Page last updated at 15:59 GMT, Thursday, 20 August 2009 16:59 UK

Jersey carer convicted of abuse

Gordon Wateridge arriving at a previous hearing
Gordon Wateridge worked at the Haut de la Garenne home in Jersey

A former worker at a Jersey children's home has been found guilty of eight counts of indecent assault against three teenage girls in his care.

Gordon Wateridge who worked at the Haut de la Garenne home, was cleared of a further 12 charges of indecent assault.

The 78-year-old, who lives in the parish of St Clement, was described as "a persistent sexual bully" during his trial at Jersey Royal Court.

The convictions relate to his time as a house parent at the home in the 1970s.

Wateridge was also found guilty of assaulting a teenage boy.

He had denied all the charges against him and told the court that staff at Haut de la Garenne were advised not to have any physical contact with the children in their care.

He was released on bail pending sentencing in September, but Judge Christopher Pitchers warned him he had betrayed a position of trust and there was an overwhelming possibility that he would be given a custodial sentence.

'Some comfort'

Wateridge, who was born in Croydon, south London, was the first person charged in connection with an inquiry into historical abuse at the home.

Speaking after the verdict, Det Supt Mick Gradwell said in a statement: "Gordon Wateridge, a house parent at Haut de la Garenne, was a sexual bully towards vulnerable young girls in his care.

"We hope the complainants involved in this trial have received some comfort from the decision reached by the court.

The former Haut de la Garenne care home in Jersey
Haut de la Garenne is now a youth hostel

"The historical abuse inquiry is continuing and there is another case in the court process.

"We would like to emphasise that the States of Jersey Police take reports of historical abuse seriously, and are committed to investigating them."

The historic abuse team has submitted further evidence to the island's Attorney General, and he and the police are expected to make a detailed statement within the next few weeks.

But the BBC's Robert Hall, in Jersey, said there were serious questions about the way the investigation had been carried out, not least the role played by the island's police Chief Officer Graham Power, who was suspended from duty last year for allegedly mishandling the inquiry.

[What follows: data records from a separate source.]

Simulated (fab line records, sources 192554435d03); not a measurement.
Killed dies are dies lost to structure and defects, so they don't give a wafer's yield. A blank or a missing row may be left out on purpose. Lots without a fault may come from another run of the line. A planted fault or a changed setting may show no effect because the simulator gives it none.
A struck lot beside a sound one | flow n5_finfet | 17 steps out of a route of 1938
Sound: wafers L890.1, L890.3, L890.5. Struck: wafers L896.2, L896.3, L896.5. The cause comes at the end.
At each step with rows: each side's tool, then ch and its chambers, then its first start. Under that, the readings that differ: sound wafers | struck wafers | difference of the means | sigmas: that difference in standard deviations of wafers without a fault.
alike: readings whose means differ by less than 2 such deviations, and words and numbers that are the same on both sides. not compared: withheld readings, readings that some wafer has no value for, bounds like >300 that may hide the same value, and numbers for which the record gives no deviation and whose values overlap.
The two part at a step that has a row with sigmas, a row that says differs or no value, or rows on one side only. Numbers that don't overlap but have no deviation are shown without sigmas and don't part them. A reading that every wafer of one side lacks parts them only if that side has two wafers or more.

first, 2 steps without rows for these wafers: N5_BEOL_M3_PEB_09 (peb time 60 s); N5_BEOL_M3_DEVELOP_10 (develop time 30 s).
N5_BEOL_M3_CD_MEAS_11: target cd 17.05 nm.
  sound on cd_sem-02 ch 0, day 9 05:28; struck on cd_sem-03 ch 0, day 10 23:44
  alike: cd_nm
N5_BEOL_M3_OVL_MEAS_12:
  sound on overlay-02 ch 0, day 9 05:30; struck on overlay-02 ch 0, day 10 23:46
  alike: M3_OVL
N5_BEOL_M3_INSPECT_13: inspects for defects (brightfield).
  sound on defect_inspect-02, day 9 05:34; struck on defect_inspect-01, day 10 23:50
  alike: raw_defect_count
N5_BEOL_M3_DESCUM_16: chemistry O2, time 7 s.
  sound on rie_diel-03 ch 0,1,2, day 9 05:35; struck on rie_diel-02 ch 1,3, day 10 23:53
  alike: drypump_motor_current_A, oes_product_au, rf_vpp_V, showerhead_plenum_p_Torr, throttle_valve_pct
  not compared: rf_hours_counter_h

There had been suggestions of murders taking place at the home, and following extensive searches police initially claimed to have found traces of blood, a fragment of a child's skull and secret underground "dungeons".

But in November 2008, these claims were discredited. Senior officers admitted there was no evidence of any murders and said "misleading" information had been wrongly made public.

Wateridge was arrested early last year. He worked at the home between 1970 and 1974 and lived in a flat on the premises with his wife and two children.